While Rod Hyde, Lowell Wood and John Nuckolls were working on laser-induced fusion to drive a starship back in 1972, the range of options for advanced propulsion continued to grow. One we haven’t talked about much in these pages is the use of gravitational slingshots in exotic settings. We’re used to the concept within the Solar System because spacecraft like Voyager and Galileo have used a ‘slingshot’ around a planet to alter course and accelerate. But interstellar visionaries like Freeman Dyson have looked further out to imagine other uses for such techniques.

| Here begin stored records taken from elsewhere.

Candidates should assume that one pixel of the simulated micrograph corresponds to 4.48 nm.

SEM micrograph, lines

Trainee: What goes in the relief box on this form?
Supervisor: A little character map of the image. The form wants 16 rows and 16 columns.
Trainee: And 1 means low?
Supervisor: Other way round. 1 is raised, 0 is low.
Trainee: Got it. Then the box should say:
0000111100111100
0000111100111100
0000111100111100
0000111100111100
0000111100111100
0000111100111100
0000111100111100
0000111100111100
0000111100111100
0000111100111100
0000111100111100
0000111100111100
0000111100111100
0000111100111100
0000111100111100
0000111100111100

In a 1963 paper, Dyson speculated on how an advanced civilization might use a binary star system made up of two white dwarfs. Send a spacecraft into the system for a close pass around one of the stars and, depending on the mass and orbital velocity of the stars, it is thrown out of the binary system at velocities as high as 3000 kilometers per second. But Dyson took the idea even further. His paper, which appeared as a chapter in a book called Interstellar Communication (New York: Benjamin Press, 1963), described not just white dwarfs but the creation of a binary neutron star system as an engineered launch platform.

I can’t, in a quick search of the office this morning, find my copy of this book, but David Darling has the numbers in his Encyclopedia of Science. Two neutron stars, each with a diameter of 20 kilometers and a mass of one solar mass — and a combined orbital period of 0.005 seconds — would provide a departure velocity of 0.27 c, which works out to 81,000 kilometers per second. The concept has worked its way into the literature as the ‘Dyson slingshot,’ an artifact produced by an advanced civilization for flinging things from star to star. See Gregory Benford’s The Stars in Shroud (1978) for possible uses of such a system.

Image: Freeman Dyson pushed gravitational maneuvers to an extreme. Will future civilizations be able to manipulate neutron stars? Credit: New York Times

All this was in the air at a time when the very existence of neutron stars was in doubt (it would not be until five years later that Jocelyn Bell and Antony Hewish discovered the first radio pulsars, for which Hewish shared the Nobel Prize). Why get into all this in a book titled Interstellar Communication? Because Dyson also noted that a close binary system of neutron stars would decay in short order until the two components plunged into each other, creating a burst of gravitational waves that could be detected over millions of parsecs. Dyson thought it worth looking for events like this using some form of gravitational wave detection instrument.

But back to gravitational maneuvers to speed up spacecraft. Writing in the Journal of the British Interplanetary Society in 1972, German propulsion engineer Krafft Ehricke proposed using a gravitational slingshot to push a spacecraft out a tenth of a light year from the Sun. These days the plan would sound more familiar than it did when Ehricke wrote it: The probe would be sent first to Saturn for a propulsive maneuver as it moved behind the planet that would send it into a retrograde orbit, taking it near Jupiter for another slingshot toward the Sun.

Ehricke’s vehicle would close to within 1.6 million kilometers of the Sun, being flung around it and accelerated to 600 kilometers per second, which would take it to 6320 AU in 50 years. The engineer thought a mission like this could be useful as we learn about the interstellar medium and the outer system, but he believed 600 kilometers per second was about as much as he could wring out of the method. Actual interstellar missions would need breakthroughs of the kind Hyde, Wood and Nuckolls were examining at Lawrence Livermore, or perhaps antimatter.

I’m not clear on whether Ehricke was aware of the 1960s work of Robert Forward, George Marx (Roland Eötvös University, Hungary) and J.L. Redding (Bishop’s University, Quebec) on laser beaming to large space-based sails, but I haven’t yet found any reference to it in his work. He did, however, develop expansive ideas about our species’ role in the cosmos that I’ll be looking at shortly.

The Dyson paper is “Gravitational Machines,” in A.G.W. Cameron, ed., Interstellar Communication, New York: Benjamin Press, 1963, Chapter 12. Krafft Ehricke’s paper on gravitational assist is “Saturn-Jupiter Rebound: A Method of High-Speed Ejection from the Solar System,” JBIS 25:10 (October, 1972), p. 561.